The Dirty Little Secret of Economic Impacts of Federal Rules

We, the U.S. Fish and Wildlife Service (FWS) and the National Marine Fisheries Service (NMFS) (collectively referred to as the ‘‘Services’’ or ‘‘we’’), propose to revise our regulations pertaining to impact analyses conducted for designations of critical habitat under the Endangered Species Act of 1973, as amended (the Act). These changes are being proposed as directed by the President’s February 28, 2012, memorandum, which directed us to take prompt steps to revise our regulations to provide that the economic analysis be completed and made available for public comment at the time of publication of a proposed rule to designate critical habitat.”  —Preamble to FWS–R9–ES–2011–0073, Proposed Federal Rulemaking published August 24, 2012.

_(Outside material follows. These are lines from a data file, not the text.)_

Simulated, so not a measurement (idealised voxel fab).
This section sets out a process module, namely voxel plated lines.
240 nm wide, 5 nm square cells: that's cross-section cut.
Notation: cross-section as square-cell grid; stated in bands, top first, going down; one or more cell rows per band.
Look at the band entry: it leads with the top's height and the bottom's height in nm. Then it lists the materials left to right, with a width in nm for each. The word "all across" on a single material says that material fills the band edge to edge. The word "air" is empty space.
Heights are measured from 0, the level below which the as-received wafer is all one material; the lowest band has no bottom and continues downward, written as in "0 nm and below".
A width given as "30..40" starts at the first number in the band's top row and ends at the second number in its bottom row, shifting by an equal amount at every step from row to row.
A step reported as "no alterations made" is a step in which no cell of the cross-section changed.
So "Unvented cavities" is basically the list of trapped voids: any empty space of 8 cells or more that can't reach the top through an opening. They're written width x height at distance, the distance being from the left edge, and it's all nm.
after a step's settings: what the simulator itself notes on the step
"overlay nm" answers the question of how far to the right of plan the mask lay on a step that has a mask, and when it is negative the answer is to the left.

If this is all you read about this proposed rules change, you’d think, “OK, no big deal this makes sense. We want the economic impact analysis of Federal rules to be complete—otherwise why bother.  We also want to see that complete analysis before the public comment period so we can actually comment on the estimated cost and impact of proposed rules.”

But according to a newly released Stoel Rives analysis of the impact and implications of the proposed critical habitat rules change, the dirty little secret is  you would be mistaken.

Critical habitat protection has been one of the most controversial and intrusive provisions of the Endangered Species Act (ESA).  The goal of the provision was to avoid doing more harm to endangered species thus giving them an opportunity to sustain themselves.  The ESA says Federal agencies may not take actions that destroy or adversely affect critical habitat.  There is nothing wrong with this goal, but the way it has been applied has resulted in situations where the designation amounts to a virtual taking of private property for a public purpose.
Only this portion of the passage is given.